Delaware Prosperity Partnership promotes Delaware as a premier location for companies to locate and expand, and supports local entrepreneurs and innovators.
In keeping with this edition’s theme of entrepreneurship and optimism, we shine the spotlight on one of our own, Ariel Gruswitz, Director of Innovation at Delaware Prosperity Partnership.
What does innovation mean in terms of what you feel is the mission of your job?
Gruswitz: I think there are a couple different aspects to it. In the science and technology world, innovation is asking, “Is there a more efficient way to do this?” or “How can we think outside the box in a way that’s beneficial for the business or the organization, but also for society?”
The stereotypical use of [the term] is in the science and tech areas, but it really applies to any kind of organization or company that’s trying to do things differently, whether it’s making a new product or creating a service.

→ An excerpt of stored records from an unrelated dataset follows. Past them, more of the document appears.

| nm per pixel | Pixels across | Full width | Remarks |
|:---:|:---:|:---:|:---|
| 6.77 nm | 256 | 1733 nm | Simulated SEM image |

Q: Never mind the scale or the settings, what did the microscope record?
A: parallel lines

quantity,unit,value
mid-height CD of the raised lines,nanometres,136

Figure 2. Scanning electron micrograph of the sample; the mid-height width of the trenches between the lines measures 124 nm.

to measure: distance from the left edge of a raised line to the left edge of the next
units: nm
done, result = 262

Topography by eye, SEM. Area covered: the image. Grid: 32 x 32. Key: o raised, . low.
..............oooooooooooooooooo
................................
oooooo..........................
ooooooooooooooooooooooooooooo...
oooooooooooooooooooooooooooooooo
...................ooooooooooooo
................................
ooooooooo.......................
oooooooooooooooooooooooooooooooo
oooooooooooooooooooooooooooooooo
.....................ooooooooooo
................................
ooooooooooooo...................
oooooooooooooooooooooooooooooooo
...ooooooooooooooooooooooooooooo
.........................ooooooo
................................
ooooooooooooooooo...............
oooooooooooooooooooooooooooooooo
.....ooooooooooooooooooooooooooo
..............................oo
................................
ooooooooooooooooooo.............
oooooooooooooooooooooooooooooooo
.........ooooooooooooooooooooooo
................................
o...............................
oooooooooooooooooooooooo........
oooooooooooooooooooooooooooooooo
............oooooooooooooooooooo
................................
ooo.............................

I also think there is a cultural aspect to it: In Delaware we also focus on making the culture more inclusive and welcoming to all people, which then supports an even more robust ecosystem.
What is it about Delaware that helps it be more innovative?
Gruswitz: Just as our ads say: “Delaware is much bigger because of its size.” And it’s not only size, it’s access in another way as well—access to thought leaders, entrepreneurs, start-ups and researchers. Time and time again we hear that access in Delaware makes connectivity easier.
We have a rich 200+ year history of science and technology in this state. In many ways, this is a unique place. And we’re focused on convening the entrepreneurs and start-ups to ensure we can better understand the resources needed to truly capitalize on this remarkable talent pool and its potential.
Is there any particular area where you think Delaware could compete in that push for innovation?
Gruswitz: Actually, I think we are on that journey now. Because of my background, I see a real opportunity with agriculture, and I spend a decent amount of time trying to connect the stakeholders together. How do we connect the digital technologies that are being developed in the northern part of the state with the growers downstate?
Agriculture is one area. Another is biosciences, where we have an interesting community. It’s not a stereotypical scenario and points to another value-add of Delaware’s science and tech community. For us, it’s all the companies that make life sciences discoveries possible whether it’s creating instrumentation, research organizations, manufacturing organizations, or the mix of chemistry/bioscience companies.
What opportunity are you most excited about for Delaware as you look at 2020?
Gruswitz: One event that a lot of us are working on together is NeoFest. It’s going to be May 7 at the Chase Center.
For us, NeoFest means the celebration of what’s new in tech and start-ups. There are a few different elements to it. It’s a tech start-up competition, which DPP is sponsoring along with the State. We’re offering three significant top prizes. Start-ups from anywhere can apply, but if they win, they have to build their tech start-up in Delaware.
It’s also going to be an entrepreneurial summit, where people can learn about entrepreneurship in technology. There’ll be an innovation showcase for start-ups. And large existing companies can come in and talk about exciting new technologies they’re working on.
It’s really been a great exercise so far. It’s inviting and encouraging [a variety of organizations] to work together… If we’re all pulling together, I think we’ll all benefit.